Mason was named president and chief executive of ITG in 1997 after a decade-long relationship with the brokerage firm as a consultant.

In a public statement, Raymond L. Killian, chairman of ITG, said: "Through Scott's vision and inspiration, ITG has flourished. He will be missed greatly as a friend, a colleague and a leader."

Prior to joining ITG, Mason had served as chairman of Harvard University's business school from 1993 to 1997. He was also a member of the Harvard faculty from 1980 until 1993. Mason was credited with introducing financial engineering the use of mathematical models to value securities into the Harvard business curriculum.

Mason is survived by his wife Linda, and their two children, Meredith, 16, and Aaron, 12.

* Nationsbanc Montgomery Securities named Carter McClelland co-head of investment banking in New York. McClelland was formerly co-head of global investment banking at Deutsche Bank in New York.

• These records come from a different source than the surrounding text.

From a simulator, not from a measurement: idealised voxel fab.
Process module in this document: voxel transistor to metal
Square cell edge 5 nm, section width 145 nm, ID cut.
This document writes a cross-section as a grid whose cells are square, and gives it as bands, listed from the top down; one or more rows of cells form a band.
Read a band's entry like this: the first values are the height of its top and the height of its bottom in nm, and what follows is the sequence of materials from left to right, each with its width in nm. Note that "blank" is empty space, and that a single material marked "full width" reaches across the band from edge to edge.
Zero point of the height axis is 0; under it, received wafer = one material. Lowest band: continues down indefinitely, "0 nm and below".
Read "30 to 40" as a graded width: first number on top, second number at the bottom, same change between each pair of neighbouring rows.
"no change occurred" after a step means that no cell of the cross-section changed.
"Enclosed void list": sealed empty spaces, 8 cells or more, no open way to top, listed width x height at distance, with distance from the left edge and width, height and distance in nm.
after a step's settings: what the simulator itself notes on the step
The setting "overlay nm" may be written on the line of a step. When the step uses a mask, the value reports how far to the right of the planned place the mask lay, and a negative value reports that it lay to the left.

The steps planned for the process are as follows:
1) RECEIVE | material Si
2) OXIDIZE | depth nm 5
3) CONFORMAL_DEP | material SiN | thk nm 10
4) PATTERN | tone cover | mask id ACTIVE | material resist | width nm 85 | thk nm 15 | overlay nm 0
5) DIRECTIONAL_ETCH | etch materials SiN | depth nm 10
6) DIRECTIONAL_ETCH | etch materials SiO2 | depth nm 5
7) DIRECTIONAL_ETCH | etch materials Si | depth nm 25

Big Board’s Space Shortage Is Hurting Flow of Visitors

The space crunch at the New York Stock Exchange is dampening the flow of visitors onto its crowded trading floor.

Trooping onto the floor is usually no big deal for guests of Big Board members. On the day assigned, a guest gets a stick-on identification badge, is checked by security, and then is elbowed onto the floor by a hapless tour guide.

Now with traders packed like sardines inside the venerable exchange, the Big Board can no longer easily accomodate the number of guests it once did in the past, the head equity trader at a member firm said.

"Bringing visitors onto the floor was no problem in the past," said the trader, who declined to be named. "Now, the exchange is trying to curtail them. We are basically being told to discourage the numbers coming down."

At peak times, the 36,000 square-foot exchange floor, located on the corner of Wall Street and Broad Street in lower Manhattan, bustles with 4,000 trading professionals.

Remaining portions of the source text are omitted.